In the past twenty years hundreds of infants and young children have died after being left in vehicles, usually by accident. When turning the vehicle off, drivers of the Ariya are reminded to check the back seat if they opened the rear door before starting out. The Air doesn’t offer a back seat reminder.
The Ariya Platinum+ has a standard front seat center airbag, which deploys between the driver and front passenger, protecting them from injuries caused by striking each other in serious side impacts. The Air doesn’t offer front seat center airbags.

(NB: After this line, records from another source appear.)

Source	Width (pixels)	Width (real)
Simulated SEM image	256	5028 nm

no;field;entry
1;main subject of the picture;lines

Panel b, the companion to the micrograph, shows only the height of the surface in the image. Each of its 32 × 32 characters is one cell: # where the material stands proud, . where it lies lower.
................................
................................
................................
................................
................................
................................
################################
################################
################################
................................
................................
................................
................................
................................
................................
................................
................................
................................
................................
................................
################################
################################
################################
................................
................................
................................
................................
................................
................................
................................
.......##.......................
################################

The Ariya has standard NissanConnect, which uses a global positioning satellite (GPS) receiver and a cellular system to help track down your vehicle if it’s stolen or send emergency personnel to the scene if any airbags deploy. The Air doesn’t offer a GPS response system, only a navigation computer with no live response for emergencies, so if you’re involved in an accident and you’re incapacitated help may not come as quickly.
Both the Ariya and the Air have standard driver and passenger frontal airbags, front side-impact airbags, driver and front passenger knee airbags, side-impact head airbags, front and rear seatbelt pretensioners, height adjustable front shoulder belts, four-wheel antilock brakes, traction control, electronic stability systems to prevent skidding, crash mitigating brakes, daytime running lights, lane departure warning systems, blind spot warning systems, rearview cameras, rear cross-path warning, driver alert monitors and available around view monitors.
For its performance in IIHS driver-side and passenger-side small overlap frontal, moderate overlap frontal, updated side impact, headlight, daytime pedestrian crash prevention, and nighttime pedestrian crash prevention testing, the Insurance Institute for Highway Safety grants the Ariya its highest rating: “Top Safety Pick Plus” for 2023, a rating granted to only 67 vehicles tested by the IIHS. The Air has not been tested, yet.